Do you guys use the Azureus ebuild? I have it installed in my home folder using the gtk tarball from azureus.sf.net perhaps that would make a difference.

----------

## kompressor

# iptables -L

Chain INPUT (policy ACCEPT)

target     prot opt source               destination         

Chain FORWARD (policy ACCEPT)

target     prot opt source               destination         

Chain OUTPUT (policy ACCEPT)

target     prot opt source               destination

I did use the ebuild.

----------

## matador

I got the same error and I am using the ebuild with tor and privoxy as stated on: https://forums.gentoo.org/viewtopic-t-269815.html

I am behind a NAT router that forwards the tor, privoxy and azureus ports (8118, 9050, 6118). I still get the NAT errors...

----------

## kompressor

I fixed my NAT issue. 

I learned that I was misconfiguring my router.

I had the same ports forwarded to different machines.

so I just pointed a different range to the other machine, and told azureus to use one of those. and it went green.

changing post to solved.

----------

## matador

I spoke to D-link, since I have a DI-604, and they finally said, after 7 calls, that the router can't handle that work load of azureus. Azureus is based on java and sucks the power of the system and the router. This guy recomended the bittorrent clone ABC that only uses one port and less resources. 

I guess I'm outta luck when it comes to router and Azureus. Perhaps I should build a router of my own... only it would eat much more electricity. Tuff one.

----------

## Monkeh

 *matador wrote:*   

> I spoke to D-link, since I have a DI-604, and they finally said, after 7 calls, that the router can't handle that work load of azureus. Azureus is based on java and sucks the power of the system and the router. This guy recomended the bittorrent clone ABC that only uses one port and less resources. 

 

Excuse my language, but bullshit. The 604 is virtually identical to the 504, which I have. D-Link do make crap routers, but they're not crap enough to not work with azureus. I've gone flat out both ways (up and down) on a 2mbit DSL connection with azureus on this router. Azureus only uses one port. Most BT clients use a range of ports, but Azureus does not.

----------

## matador

I'm aware of the advantages of using one port, ABC does the same. 

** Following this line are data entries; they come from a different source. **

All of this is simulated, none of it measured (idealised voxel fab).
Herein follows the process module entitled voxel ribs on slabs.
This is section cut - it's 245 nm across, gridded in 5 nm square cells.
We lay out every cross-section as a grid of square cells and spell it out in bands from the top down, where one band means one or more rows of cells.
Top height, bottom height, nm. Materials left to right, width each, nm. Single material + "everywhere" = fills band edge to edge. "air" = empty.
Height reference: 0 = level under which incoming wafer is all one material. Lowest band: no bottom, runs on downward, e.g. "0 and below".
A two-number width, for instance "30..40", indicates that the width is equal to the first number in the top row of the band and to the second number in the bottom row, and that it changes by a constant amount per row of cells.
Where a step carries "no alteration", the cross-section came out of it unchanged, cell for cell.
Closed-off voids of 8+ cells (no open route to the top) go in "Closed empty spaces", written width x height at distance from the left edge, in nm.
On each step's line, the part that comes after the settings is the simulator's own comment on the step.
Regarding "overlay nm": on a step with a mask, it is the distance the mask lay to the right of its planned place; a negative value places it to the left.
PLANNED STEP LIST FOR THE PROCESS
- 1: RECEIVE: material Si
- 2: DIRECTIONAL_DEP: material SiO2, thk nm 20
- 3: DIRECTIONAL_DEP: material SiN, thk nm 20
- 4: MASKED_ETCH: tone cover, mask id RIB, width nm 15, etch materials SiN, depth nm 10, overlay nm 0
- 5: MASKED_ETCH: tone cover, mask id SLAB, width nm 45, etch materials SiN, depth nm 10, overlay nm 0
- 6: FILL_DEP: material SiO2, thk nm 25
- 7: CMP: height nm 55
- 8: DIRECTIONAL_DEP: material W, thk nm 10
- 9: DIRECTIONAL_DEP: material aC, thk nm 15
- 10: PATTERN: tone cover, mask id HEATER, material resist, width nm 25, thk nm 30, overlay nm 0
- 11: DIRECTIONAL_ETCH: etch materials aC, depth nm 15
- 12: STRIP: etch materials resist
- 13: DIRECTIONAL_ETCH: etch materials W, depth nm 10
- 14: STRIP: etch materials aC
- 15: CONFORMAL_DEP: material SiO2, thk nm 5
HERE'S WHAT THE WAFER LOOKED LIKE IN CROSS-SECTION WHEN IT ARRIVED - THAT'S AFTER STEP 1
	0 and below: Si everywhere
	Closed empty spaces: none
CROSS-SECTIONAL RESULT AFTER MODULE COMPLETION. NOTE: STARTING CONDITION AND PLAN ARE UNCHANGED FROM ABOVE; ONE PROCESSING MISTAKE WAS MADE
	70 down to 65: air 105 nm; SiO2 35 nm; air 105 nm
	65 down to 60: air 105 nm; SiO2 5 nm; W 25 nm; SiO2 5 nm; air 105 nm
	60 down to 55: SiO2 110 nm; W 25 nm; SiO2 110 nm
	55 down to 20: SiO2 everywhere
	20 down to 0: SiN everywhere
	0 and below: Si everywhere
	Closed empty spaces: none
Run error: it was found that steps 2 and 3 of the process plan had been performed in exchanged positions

I haven't looked in to what goes wrong with the router since it crashes as soon as I start Azureus resulting in total loss of the logg. I worked with the D-Link tech support, switching ports etc., and they finally asked me to send in the router. D-Link kept that one, stating that they couldn't repair it (...!), and send me a new one to try. Same thing with the new D-Link router so they got a new explanation: Azureus demands too much from the D-Link router resulting in a crash. 

So here I am with a D-Link router that crashes and no support available except the recomendation of using ABC.

----------

## lmcogs

Hi all

I have a safecom 54108 wireless router and there's something crashing it and I have a suspicion that it's azureus.  It has crashed twice within the last 3 days, the first day I was using azureus-2.3.0.6-r1 with a few downloads on the go.  I could not get communication with the router until I turned it off and restarted net.eth0.  The next time I was trying btdownloadcurses.py in a gnu screen environment following this thread https://forums.gentoo.org/viewtopic-t-219742-highlight-azureus+stops.html  which went quite well  but then I opened azureus and restarted 2 downloads there as well and a few hours later the router crashed again.

I am now trying btdownloadcurses.py in a screen environment again and we will see if this does ok.  I am afraid I know very little about the router settings and am afraid to touch these.

lmcogs

----------

## matador

lmcogs

Late reply but I think Azureus could cause the problem (due to the D-Link respons). According to the D-Link tech support, it could also be that the throughput, using bittorrent clients, is too large for your router. My problem came back, somewhat less, with bittorrent instead of azureus. 

Check the throughput and call the tech support and see what they say. 

I don't think my solution will work for wireless. I just took an old pc, put smoothwall on it and used the D-Link as a switch by not plugging in the WAN cable to the WAN port. Instead I plugged it on the LAN side and disabled the dhcp server. Also smoothie is transparrent on all tests I've done, something I couldn't achieve with the D-Link router!

----------